📖 Документация Qumir

← Вернуться в Playground

String Representation and Calling Convention

Native TString (C++ / WASM heap)

Every mutable string is a heap-allocated TString object:

struct TString {
    int*    Utf8Indices;  // lazy: symbol index -> byte offset in Data
    int64_t Symbols;      // Unicode codepoint count (filled by Utf8Indices build)
    int64_t Rc;           // reference count
    int64_t Length;       // byte length of the UTF-8 payload
    char    Data[0];      // flexible array: the UTF-8 bytes, NUL-terminated
};

The value that is passed around at runtime is char* TString::Data: a pointer into the middle of the struct, just past the header. To reach the header from a data pointer: (TString*)(ptr - offsetof(TString, Data)).

This means a string value looks like a plain C string to any code that just reads bytes, while the reference count and metadata live at negative offsets before it.

str_retain(char*) increments Rc; str_release(char*) decrements it and frees the whole allocation (header + data) when it reaches zero.
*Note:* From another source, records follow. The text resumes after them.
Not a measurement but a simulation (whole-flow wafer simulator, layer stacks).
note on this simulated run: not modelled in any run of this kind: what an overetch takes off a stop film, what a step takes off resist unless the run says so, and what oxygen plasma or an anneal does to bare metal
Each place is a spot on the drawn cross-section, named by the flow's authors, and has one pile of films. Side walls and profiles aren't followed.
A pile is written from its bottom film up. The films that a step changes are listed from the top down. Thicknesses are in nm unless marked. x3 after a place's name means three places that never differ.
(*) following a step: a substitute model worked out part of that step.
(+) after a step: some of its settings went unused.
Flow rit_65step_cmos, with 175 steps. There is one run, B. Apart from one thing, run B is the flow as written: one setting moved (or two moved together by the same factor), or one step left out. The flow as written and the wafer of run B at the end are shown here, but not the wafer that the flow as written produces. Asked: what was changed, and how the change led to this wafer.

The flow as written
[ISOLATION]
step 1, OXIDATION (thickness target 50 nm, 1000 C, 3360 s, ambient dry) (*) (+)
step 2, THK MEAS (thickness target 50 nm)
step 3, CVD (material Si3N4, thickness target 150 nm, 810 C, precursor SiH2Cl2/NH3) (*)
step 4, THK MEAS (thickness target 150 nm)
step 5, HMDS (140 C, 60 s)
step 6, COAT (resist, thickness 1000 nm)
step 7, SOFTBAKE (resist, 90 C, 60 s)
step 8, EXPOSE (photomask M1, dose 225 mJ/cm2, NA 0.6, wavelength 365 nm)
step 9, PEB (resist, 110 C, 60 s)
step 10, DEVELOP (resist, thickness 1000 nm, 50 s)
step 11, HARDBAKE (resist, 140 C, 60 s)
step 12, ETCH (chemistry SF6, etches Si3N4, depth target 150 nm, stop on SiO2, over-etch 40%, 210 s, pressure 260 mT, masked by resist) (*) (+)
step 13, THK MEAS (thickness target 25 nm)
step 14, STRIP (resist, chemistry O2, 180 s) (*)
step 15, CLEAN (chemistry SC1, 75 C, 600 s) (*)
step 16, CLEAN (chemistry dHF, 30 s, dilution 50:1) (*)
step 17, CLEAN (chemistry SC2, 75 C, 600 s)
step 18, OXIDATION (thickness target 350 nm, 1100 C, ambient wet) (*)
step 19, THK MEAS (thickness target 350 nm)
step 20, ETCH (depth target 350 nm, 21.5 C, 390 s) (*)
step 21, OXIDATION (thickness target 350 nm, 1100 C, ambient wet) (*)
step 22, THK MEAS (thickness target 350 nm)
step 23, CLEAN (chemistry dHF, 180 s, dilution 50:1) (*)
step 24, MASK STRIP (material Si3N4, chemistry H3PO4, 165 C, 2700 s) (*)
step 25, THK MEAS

The lowering code tracks string ownership with an internal EOwnership flag:

Ownership Meaning
Borrowed Pointer aliases storage owned somewhere else
Owned Current expression owns one RC reference and must transfer or release it
Unknown Non-string or not relevant for string lifetime handling

Important sources of ownership:

Expression/source Ownership result
string literal raw read-only pointer, no TString header and no RC
string variable / parameter read Borrowed
string array element read Borrowed
runtime string constructor result Owned, usually RC=1
string-returning user call Owned

Kumir strings are 1-indexed sequences of Unicode codepoints. Utf8Indices is built lazily on the first symbol-position access (str_symbol_at, str_slice, etc.). Once built, it maps Utf8Indices[i] to the byte offset of the i-th codepoint start inside Data.

String Literals

Compile-time string literals are emitted as read-only LLVM globals containing raw UTF-8 bytes. Their pointers are used directly: no TString header, no reference count. All string runtime functions that accept a const char* argument check for this case: a read-only literal is never passed to str_release.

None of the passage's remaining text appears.